When you speak of subgrouping, it is usually in the context of constructing a control chart. Let’s explore the topic in a little more detail.

Subgrouping is a technique used in control charts to group data into smaller, more manageable sets or subgroups. The purpose of subgrouping is to increase the sensitivity of the control chart to detect small shifts or changes in the process.

The concept of subgrouping for control charts was first introduced by Walter A. Shewhart in the 1920s. Shewhart is widely considered to be the father of statistical process control (SPC) and is credited with developing the first control chart while working at the Western Electric Company’s Hawthorne Works in Cicero, Illinois. Shewhart’s work on SPC laid the foundation for modern quality control methods and had a profound impact on manufacturing and other industries.

In general, a control chart is used to monitor a process over time by plotting data points on a chart and analyzing the pattern of variation. The data points are typically collected in consecutive order and plotted in a time series. However, collecting data one point at a time may result in a chart that is too variable to be useful.

## Overview: What is subgrouping?

In general, a control chart is used to monitor a process over time by plotting data points on a chart and analyzing the pattern of variation. The data points are typically collected in consecutive order and plotted in a time series. However, collecting data one point at a time may result in a chart that is too variable to be useful.

By grouping the data into subgroups, you can reduce the variability within each subgroup and increase the ability of the control chart to detect meaningful changes in the process. In other words, by properly using subgroups, you will minimize the within-sample variation thereby increasing the ability to spot between sample variation. Subgrouping also allows you to calculate subgroup statistics, such as the subgroup mean and range, which can be used to calculate control limits and monitor the process performance.

The most common method of subgrouping is to group the data into consecutive, non-overlapping time periods of a fixed size. For example, you might collect data in subgroups of five consecutive data points, or ten consecutive data points. You might do that every shift or every hour. The choice of subgrouping method will depend on the specific characteristics of the process being monitored and the goals of the analysis. The key to forming a subgroup is to try and maximize the homogeneity of the subgroup. Selecting consecutive data points will allow this to happen.

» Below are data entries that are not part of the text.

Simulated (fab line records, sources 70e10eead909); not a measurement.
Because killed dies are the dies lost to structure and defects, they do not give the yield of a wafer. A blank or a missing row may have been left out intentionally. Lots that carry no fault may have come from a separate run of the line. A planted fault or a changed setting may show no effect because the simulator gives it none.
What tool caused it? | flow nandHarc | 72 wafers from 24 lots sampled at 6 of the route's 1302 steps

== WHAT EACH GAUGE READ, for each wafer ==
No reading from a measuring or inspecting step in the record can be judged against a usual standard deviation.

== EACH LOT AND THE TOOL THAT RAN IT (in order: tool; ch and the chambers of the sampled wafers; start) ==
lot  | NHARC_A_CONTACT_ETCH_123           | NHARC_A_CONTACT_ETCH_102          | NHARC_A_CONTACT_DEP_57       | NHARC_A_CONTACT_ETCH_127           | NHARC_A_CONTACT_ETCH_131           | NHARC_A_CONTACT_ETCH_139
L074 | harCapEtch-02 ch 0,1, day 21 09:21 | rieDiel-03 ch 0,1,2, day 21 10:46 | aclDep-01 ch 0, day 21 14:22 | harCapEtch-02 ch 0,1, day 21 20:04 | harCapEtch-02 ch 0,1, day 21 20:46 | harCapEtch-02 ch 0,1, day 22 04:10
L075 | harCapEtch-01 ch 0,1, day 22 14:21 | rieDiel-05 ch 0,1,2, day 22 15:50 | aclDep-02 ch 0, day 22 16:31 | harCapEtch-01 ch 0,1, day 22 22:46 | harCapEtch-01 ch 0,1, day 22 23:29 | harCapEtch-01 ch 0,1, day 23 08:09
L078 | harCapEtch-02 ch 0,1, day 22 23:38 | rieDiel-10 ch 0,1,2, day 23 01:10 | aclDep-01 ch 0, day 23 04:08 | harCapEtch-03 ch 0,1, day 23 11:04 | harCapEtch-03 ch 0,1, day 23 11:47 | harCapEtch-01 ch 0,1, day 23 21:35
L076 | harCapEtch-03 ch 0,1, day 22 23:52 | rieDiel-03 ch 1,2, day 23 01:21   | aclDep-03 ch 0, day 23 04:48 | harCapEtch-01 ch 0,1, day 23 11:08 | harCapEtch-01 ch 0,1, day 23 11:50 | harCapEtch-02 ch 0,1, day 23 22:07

## An industry example of subgrouping

A beverage manufacturer wanted to monitor their fill line to assure there is a consistent fill level for their product. The production line moves at a fast pace and is prone to some variation. The company’s Six Sigma Black Belt (BB) decided to use an Xbar and R control chart. Since he wanted the ability to quickly spot any change in the process, he decided to select subgroups of size 5 every hour on the hour to monitor the variation of the process. He used his first 20 subgroups to do the calculations and construct the chart. Below is the control chart he developed for fill level. As you can see, the process appears to be in-control and exhibiting common cause variation.

## Frequently Asked Questions (FAQ) about subgrouping

Here are some frequently asked questions about subgrouping in statistical process control:

### What is the purpose of subgrouping in control charts?

The purpose of subgrouping is to reduce the variability within each subgroup and increase the sensitivity of the control chart to detect small shifts or changes in the process. Subgrouping also allows us to calculate subgroup statistics, such as the subgroup mean and range, which can be used to calculate control limits and monitor the process performance.

### What are some common methods of subgrouping?

The most common method of subgrouping is to group the data into consecutive, non-overlapping time periods of a fixed size. For example, you might collect data in subgroups of five consecutive data points, or ten consecutive data points.

### How do you choose the subgroup size?

The choice of subgroup size will depend on the specific characteristics of the process being monitored and the goals of the analysis. A larger subgroup size will result in a chart with less variability but with reduced sensitivity to detect small shifts. A smaller subgroup size will increase the sensitivity of the chart but may result in a chart with more variability. Generally, a subgroup size of 4 to 7 is recommended. Smaller and more frequent subgroups are better than larger and less frequent ones.

### What is the difference between within-subgroup variation and between-subgroup variation?

Within-subgroup variation refers to the variation within each subgroup, while between-subgroup variation refers to the variation between subgroups. In control chart analysis, you are interested in reducing the within-subgroup variation to increase the sensitivity of the chart to detect small shifts in the process. However, we also need to monitor the between-subgroup variation to ensure that the process is stable over time.